Budget 2026: Continuing the trajectory of fiscal consolidation

Wednesday, 12 November 2025 01:24 -     - {{hitsCtrl.values.hits}}

The 2026 Budget has been hailed for continuing the trajectory of fiscal consolidation and reforms. Compliance with the IMF-mandated revenue-based fiscal consolidation has been instrumental in restoring macroeconomic stability and normalcy from the depths of economic devastation experienced in 2022.

According to the 2025 Revised Budget Estimates, the Budget deficit for this year is expected to be Rs. 1,448 billion, compared to Rs. 2,040 billion in 2024. The Treasury is not expected to borrow at all from banks to finance the shortfall, thus, leaving more financial resources available to fund the requirements of the private sector-led investments.

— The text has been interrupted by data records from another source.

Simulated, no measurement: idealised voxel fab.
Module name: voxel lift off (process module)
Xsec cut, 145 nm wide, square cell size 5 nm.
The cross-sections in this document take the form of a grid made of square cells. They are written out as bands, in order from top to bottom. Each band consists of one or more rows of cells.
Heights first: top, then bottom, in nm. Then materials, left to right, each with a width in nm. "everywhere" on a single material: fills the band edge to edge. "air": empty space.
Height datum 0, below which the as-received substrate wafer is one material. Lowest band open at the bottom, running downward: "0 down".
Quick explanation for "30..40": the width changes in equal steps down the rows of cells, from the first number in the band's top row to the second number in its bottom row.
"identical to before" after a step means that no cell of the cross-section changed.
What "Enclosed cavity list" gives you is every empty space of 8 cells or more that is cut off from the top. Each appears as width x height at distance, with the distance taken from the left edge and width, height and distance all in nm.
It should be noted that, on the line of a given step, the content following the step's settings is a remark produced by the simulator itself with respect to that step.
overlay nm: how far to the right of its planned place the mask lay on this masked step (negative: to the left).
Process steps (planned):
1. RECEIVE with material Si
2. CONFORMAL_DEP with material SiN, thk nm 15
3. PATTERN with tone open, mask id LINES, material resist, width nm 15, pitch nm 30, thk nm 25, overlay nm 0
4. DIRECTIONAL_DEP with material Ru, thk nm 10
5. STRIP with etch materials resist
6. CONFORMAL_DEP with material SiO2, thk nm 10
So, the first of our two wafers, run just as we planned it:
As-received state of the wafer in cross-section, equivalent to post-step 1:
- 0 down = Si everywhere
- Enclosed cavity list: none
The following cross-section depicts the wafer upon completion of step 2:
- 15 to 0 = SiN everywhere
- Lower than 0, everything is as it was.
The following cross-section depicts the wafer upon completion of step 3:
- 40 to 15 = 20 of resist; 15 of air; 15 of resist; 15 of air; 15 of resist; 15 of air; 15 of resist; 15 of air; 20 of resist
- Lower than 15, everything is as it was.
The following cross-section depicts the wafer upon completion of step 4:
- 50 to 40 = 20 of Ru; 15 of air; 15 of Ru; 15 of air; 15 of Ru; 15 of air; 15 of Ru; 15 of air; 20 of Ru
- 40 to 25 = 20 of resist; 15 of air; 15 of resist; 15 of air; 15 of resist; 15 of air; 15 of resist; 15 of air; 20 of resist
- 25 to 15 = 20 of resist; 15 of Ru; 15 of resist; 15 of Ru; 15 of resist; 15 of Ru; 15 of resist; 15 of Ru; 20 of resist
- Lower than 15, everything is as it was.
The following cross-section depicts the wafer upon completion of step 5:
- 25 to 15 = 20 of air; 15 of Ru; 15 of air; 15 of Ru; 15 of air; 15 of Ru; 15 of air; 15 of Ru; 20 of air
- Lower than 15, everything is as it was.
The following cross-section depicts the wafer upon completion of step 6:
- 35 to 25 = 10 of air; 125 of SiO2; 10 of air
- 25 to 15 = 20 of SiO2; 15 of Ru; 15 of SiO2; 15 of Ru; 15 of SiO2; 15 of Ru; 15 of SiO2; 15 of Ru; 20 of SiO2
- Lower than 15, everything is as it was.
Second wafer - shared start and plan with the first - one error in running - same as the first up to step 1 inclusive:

In a salutary move, the Government has envisaged to consolidate the functions of the Industrial Development Board (IDB), National Enterprise Development Authority, and Small and Medium Enterprise Development Division and bring them under the supervision of the IDB. Hopefully, the move would establish an integrated framework for the development of SMEs in the country. The Government intends to provide credit guarantees for loans amounting to around Rs. 7 billion next year to enable SMEs to obtain loans without collateral under the National Credit Guarantee Institution, which began its commercial operations last January.

Highlighting the importance the administration has placed on the promotion and development of exports, the Government has allocated a significant amount of funds to the premier State Export Promotion and Development agency – the Sri Lanka Export Development Board (EDB). The EDB has been allocated Rs. 250 million under the National Export Brand Promotion Plan while a further Rs. 250 million in addition to the provisions allocated to the EDB’s routine activities such as participation in trade fairs, promotion of SMEs, etc. 2026 will be a landmark year for the country’s export sector as the EDB plans to host Sri Lanka Expo 2026 after a gap of 14 years.  The event is expected to attract around 1,500 participants, including exporters, SMEs, buyers, and investors.

Apart from achieving fiscal prudence and discipline, the Government also needs to focus on accelerating economic growth to provide tangible benefits to the masses. With the IMF program in effect, the Government has been constrained in terms of spending extensively on development projects. Under such circumstances, policymakers need to think out of the box and vigorously explore avenues such as Public-Private Partnerships (PPPs). Our giant neighbour India has achieved considerable progress in infrastructure development by successfully adopting the PPP model in spheres like highway development, the creation and management of modern airports and ports, railway station redevelopment, and large-scale renewable energy projects. The Government has moved in the right direction in this regard by drafting the PPP Act and plans are underway to introduce the act early next year.

The Budget has also allocated Rs. 5 billion to increase the current minimum daily wage of estate workers from Rs. 1,350 to Rs. 1,550 apart from paying a daily attendance incentive of Rs. 200. However, critics have described it as unwarranted intervention on the part of the Government. Industry experts have slammed the move due to its absence of productivity linkage.

The implementation of Budget proposals effectively has been a huge cause of concern for a considerable period of time. Archaic and cumbersome procurement guidelines and regulations have always stifled the implementation of Budget proposals. There is a huge responsibility on the part of the public sector officials to contribute effectively towards the realisation of Budgetary objectives.